It’s Wednesday afternoon and you get an email from a service that receives lawsuits on your behalf.

“Congratulations! You are the recipient of a new lawsuit!”

No, it doesn’t really say that.

Rather, it’ll basically attach a copy of the lawsuit and remind you that the clock is ticking for a response.

It might as well add: “Good luck”.

But alas, all is not lost if an employment law lawsuit (like a discrimination claim or restrictive covenant lawsuit) is filed against you.

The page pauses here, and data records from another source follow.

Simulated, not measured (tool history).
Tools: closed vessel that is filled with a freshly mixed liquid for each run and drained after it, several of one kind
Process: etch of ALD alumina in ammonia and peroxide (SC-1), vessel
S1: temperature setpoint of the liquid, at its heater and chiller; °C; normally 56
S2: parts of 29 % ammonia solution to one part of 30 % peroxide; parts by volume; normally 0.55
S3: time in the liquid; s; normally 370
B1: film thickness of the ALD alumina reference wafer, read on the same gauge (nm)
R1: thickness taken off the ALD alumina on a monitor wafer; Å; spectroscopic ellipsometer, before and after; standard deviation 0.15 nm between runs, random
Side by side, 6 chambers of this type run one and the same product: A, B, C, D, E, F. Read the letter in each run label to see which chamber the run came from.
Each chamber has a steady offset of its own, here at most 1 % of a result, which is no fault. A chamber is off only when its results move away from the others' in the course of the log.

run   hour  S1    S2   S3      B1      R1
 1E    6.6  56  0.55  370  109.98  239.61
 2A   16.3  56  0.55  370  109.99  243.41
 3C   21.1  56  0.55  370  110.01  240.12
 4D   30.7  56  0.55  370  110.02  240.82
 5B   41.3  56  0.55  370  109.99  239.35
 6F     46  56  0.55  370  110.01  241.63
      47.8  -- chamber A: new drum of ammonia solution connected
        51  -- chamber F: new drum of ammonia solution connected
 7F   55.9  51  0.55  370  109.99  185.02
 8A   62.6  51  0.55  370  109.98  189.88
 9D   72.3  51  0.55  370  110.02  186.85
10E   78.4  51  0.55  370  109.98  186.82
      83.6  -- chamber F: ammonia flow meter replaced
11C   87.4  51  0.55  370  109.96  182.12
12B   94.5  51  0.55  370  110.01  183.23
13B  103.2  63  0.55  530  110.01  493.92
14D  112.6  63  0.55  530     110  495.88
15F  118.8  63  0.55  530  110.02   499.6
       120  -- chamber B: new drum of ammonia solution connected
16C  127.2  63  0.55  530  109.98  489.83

There are several concrete steps that you can and should consider.  Hopefully, most of this list will seem obvious to you but I’ve learned over the years never to make assumptions. Some companies think that ignoring a lawsuit is the best strategy.

Trust me — it’s not.

So, in no particular order, here are a few concrete steps that you can take:

  1. Talk to your in-house counsel. This is an obvious one if your company has an internal counsel. But many companies still do not.  If you are that in-house counsel, then you can check this box off fairly easily. But it leads to an obvious next step.
  2. Consider talking to your outside counsel.  This, of course, is also easier said than done if you have a counsel who has expertise in this area.  Suppose, however, that you do not have a person that your regularly call on — what then? Well, there are a few paths to follow. You can ask around for someone; that has its positives and negatives (too many to go into).  You can research some on sites like Chambers (also with pros and cons). Or you can wait for one to be appointed to you if you have insurance on such claims. Whatever path you choose, don’t wait on this because time is not on your side.
  3. Determine if you may have insurance on such claims and if you do, notify your insurer ASAP.  Some employers have Employment Practices Liability Insurance (EPLI) which gives them some protection from discrimination claims (subject to a variety of exclusions).  EPLI policies vary greatly; you might have a high deductible for example, or you may get a voice in your selection of counsel.  But regardless, you’ll want to know what your options are as soon as possible and many of the policies are “claims made” policies which means that they only will cover the claims that are reported to them from the time of reporting.
  4. Start preserving documents.  Court rules require parties to preserve certain relevant documents upon being put on notice of potential claims made against a party.  While a discussion with a lawyer will help to better define your particular obligations, at a minimum have a quick call with your IT department to make sure that any automatic deletion programs are suspended so documents don’t get automatically trashed.
  5. Minimize communications via e-mail, chat and text messages.  Unless you’re an attorney or communicating WITH an attorney, your communications with others may not be privileged. As a result, if you are the CFO of a company and you text the CEO with a message such as “I was worried we would get a lawsuit like this; not sure the supervisor followed our procedures”, that message can come back to haunt you with a vengeance. Resist the urge to communicate immediately or if you do, keep it to phone or video conversations.

This also applies to complaints filed with an administrative agency. Those will need to be responded to.

Lawsuits don’t need to be scary. But they also shouldn’t be ignored either.  Take action immediately to ensure that your company’s interests are protected.  You may only have a few weeks to respond.